Junebug, don't Menhaden stay primarily near the surface? Or, at the very least, can't they easily cope with doing so if DO levels go down? If so, then I don't see how the dead zones would stop Menhaden from swimming north. In fact, Menhaden have regularly swam into even very bad dead zones that extended to the surface in some areas, as was evidenced by massive Menhaden die-offs in the 80s and even moderate one last Summer.
These dead zones are obviously a huge problem, but I do not think they are the reason for the lack of Menhaden in the Bay. Dead zones can kill Menhaden, but where is your evidence that the Menhaden come up the Bay in reduced numbers due to dead zones (or is this not your contention)? I believe that something else (i.e. - Omega) is keeping the Menhaden from coming up the Bay in historical numbers (by historical, I mean only 15-25 years ago).
Another point: You regularly blame increased Striped Bass stocks as causing Menhaden depletion in the Bay, yet have not, to my knowledge, reconciled this with (1) the huge stocks of mostly larger Striped Bass that patrol coastal waters, where the Menhaden stocks are supposedly healthy and (2) the fact that Bluefish were at record levels and Weakfish were much more numerous when the Striped Bass population was down in the 80s. Are you saying that these massive schools of chopper Blues didn't do AT LEAST as big a number on Menhaden as Striped Bass do today?

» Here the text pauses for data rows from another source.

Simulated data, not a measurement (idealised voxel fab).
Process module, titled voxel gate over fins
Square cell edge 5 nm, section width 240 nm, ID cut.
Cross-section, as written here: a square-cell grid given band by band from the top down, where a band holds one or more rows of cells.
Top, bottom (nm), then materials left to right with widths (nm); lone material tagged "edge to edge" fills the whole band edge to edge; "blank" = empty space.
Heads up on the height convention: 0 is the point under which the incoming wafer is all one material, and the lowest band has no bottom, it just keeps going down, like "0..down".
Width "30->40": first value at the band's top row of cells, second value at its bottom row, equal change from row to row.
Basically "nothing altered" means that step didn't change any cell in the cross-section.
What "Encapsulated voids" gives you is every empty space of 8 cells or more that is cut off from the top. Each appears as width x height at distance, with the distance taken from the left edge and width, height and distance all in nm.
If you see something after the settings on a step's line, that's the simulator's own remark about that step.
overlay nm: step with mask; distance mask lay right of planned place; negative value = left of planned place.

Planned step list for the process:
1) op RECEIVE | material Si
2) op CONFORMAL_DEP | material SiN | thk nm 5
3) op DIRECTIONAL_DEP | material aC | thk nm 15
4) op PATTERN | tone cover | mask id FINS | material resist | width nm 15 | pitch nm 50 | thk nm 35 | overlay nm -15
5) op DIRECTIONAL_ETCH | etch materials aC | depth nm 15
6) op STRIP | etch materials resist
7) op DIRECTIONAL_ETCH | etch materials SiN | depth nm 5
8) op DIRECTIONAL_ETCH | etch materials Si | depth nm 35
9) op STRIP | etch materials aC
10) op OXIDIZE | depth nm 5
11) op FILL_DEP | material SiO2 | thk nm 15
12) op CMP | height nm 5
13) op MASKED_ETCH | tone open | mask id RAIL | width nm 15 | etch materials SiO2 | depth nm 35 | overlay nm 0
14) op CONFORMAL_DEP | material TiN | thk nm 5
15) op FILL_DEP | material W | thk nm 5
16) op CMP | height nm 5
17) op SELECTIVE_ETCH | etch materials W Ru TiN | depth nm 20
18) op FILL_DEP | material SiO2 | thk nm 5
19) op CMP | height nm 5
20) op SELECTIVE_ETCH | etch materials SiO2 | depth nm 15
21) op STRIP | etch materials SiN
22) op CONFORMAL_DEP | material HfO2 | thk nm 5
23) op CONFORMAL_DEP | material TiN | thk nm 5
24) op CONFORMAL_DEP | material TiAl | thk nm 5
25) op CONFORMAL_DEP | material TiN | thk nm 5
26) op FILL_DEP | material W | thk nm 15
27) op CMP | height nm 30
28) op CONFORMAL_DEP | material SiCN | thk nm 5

I think we all agree that increased populations of predators put increased strain on forage, and declining water quality further strains the entire ecosystem --the latter is a situation that MD, VA, PA and NY -- and every citizen thereof -- need to more seriously address, otherwise the Omega debate will soon be moot. However, that does not mean that, knowing all of the other stress factors on the Bay population, it is wise policy to say, “oh well, since there are many issues at play, let's just continue to allow 100,000 tons of critical forage to be removed from an already strained Bay forage base.”